Tuesday, April 24, 2012

#tweettypes

Tweets fall into three broad categories that can be sorted according to whether they link elsewhere.  The true and perfect tweets are self-contained units of information, a pithy saying or joke, some with the beauty of a haiku.  At the other extreme are pointers to get you to read elsewhere.  In between is a matter of degree.  Thus:

  1. self-contained
  2. useful by itself, with link to explain more
  3. useless without expanding link.

When I don't have a WiFi connection, or am just looking for a quick diversion, I wish my tweet-stream could be filtered to allow only type 1). It shouldn't be hard to filter out all tweets containing links.
It would be nice to have the option to filter the type 2) tweets in and out, but that would be harder.

Another way to break tweets into three categories is

  1. general interest
  2. personal message
  3. advertisement.

There are authors and others whose tweets I follow, but I would rather filter out what they had for lunch or some reply to a message I didn't get from a friend of theirs.  For now, when there is too little useful information in the mix, I just un-follow.

Saturday, April 21, 2012

laptop logos should rotate

Because when the computer is closed, I naturally position it with the logo right side up.  But then I can't open it. I have to turn it around.  The PC makers want everyone else to see the logo right side up when the computer is open.  I understand that.  But a clever PC maker, who cared about usability, would have the logo right side up when closed, then rotate once opened.  A little gravity detector.  Like the way a phone screen rotates.  Yeah, sure, it could add to the cost.  But a really clever manufacturer would come up with a very cheap way to do this.

Of course, an entire generation of people have probably gotten used to making sure the logo is upside down. They might be confused by this.

A really clever NEW computer company would design a logo that had vertical symmetry.  Just for this reason.

Sunday, April 15, 2012

please follow my blog, please?

At tonight's inaugural meeting of W.orD. (Write or Die, Jim Isaac's name for us), Susan explained that it was useful to have a blog that people follow, and that to maintain followers, we would have to update it at least every other day.  The blog could be on anything and still help us sell fiction.

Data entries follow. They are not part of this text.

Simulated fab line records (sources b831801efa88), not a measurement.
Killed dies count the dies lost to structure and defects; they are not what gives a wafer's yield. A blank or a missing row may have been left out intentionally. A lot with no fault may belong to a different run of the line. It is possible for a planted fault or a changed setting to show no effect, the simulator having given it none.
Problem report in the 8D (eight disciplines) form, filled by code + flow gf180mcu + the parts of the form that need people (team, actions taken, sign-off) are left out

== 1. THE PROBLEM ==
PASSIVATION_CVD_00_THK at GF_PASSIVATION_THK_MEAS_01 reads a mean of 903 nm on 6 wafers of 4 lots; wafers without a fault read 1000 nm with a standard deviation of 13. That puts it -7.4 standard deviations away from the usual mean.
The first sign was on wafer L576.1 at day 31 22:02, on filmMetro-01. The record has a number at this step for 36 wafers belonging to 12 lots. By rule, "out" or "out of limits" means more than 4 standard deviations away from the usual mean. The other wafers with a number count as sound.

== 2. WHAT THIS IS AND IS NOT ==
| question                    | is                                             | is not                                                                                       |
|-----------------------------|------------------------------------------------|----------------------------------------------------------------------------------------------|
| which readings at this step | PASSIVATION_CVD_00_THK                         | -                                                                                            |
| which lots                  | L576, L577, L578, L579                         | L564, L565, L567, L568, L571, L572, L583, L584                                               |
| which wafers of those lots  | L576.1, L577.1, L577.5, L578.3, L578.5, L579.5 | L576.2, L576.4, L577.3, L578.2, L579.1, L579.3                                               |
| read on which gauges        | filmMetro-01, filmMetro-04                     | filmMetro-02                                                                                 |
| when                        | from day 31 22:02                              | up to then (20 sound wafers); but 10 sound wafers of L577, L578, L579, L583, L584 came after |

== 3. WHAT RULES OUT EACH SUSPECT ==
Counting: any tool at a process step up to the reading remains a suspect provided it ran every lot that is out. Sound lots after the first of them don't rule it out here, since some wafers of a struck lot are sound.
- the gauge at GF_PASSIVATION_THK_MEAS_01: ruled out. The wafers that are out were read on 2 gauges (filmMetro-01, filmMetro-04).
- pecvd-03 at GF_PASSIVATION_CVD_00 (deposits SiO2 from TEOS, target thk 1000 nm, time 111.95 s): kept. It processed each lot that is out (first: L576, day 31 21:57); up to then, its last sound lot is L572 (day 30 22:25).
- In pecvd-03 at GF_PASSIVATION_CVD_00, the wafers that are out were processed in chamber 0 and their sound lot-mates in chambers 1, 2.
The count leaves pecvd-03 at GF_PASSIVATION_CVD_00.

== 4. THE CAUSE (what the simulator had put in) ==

This blog isn't about anything because it is about anything.  To un-jam my thoughts.  It's mine.

Would you follow it?  Who are you, anyway?  Does anyone see this?

Should I share it on Google+?

No, I've resisted that before, because I like it being "pull" not "push".  Once you cross-post to Facebook/Twitter/Google+, then it's push.  The link to this blog is on my Facebook page and Twitter profile.  If anyone's interested, they've been notified where to look.

Do people still use the terms pull/push to describe methods of accessing content?

We are so primitive now, passing out advice on current wisdom on navigating our presence in the Web.  We don't understand it yet.  We're getting vague ideas that are rightly scaring us.

I read once that people in the future will regard as quaint our belief in the separation between "real" and "virtual".

We are starting to teach our kids how to take care in creating their Web presence, how it will stay with them always.  The World Wide Small Town, with no anonymous Big City to escape to.

Meandering topic of a blog post.  If I post more often, I'd meander way more.  And stay up too late.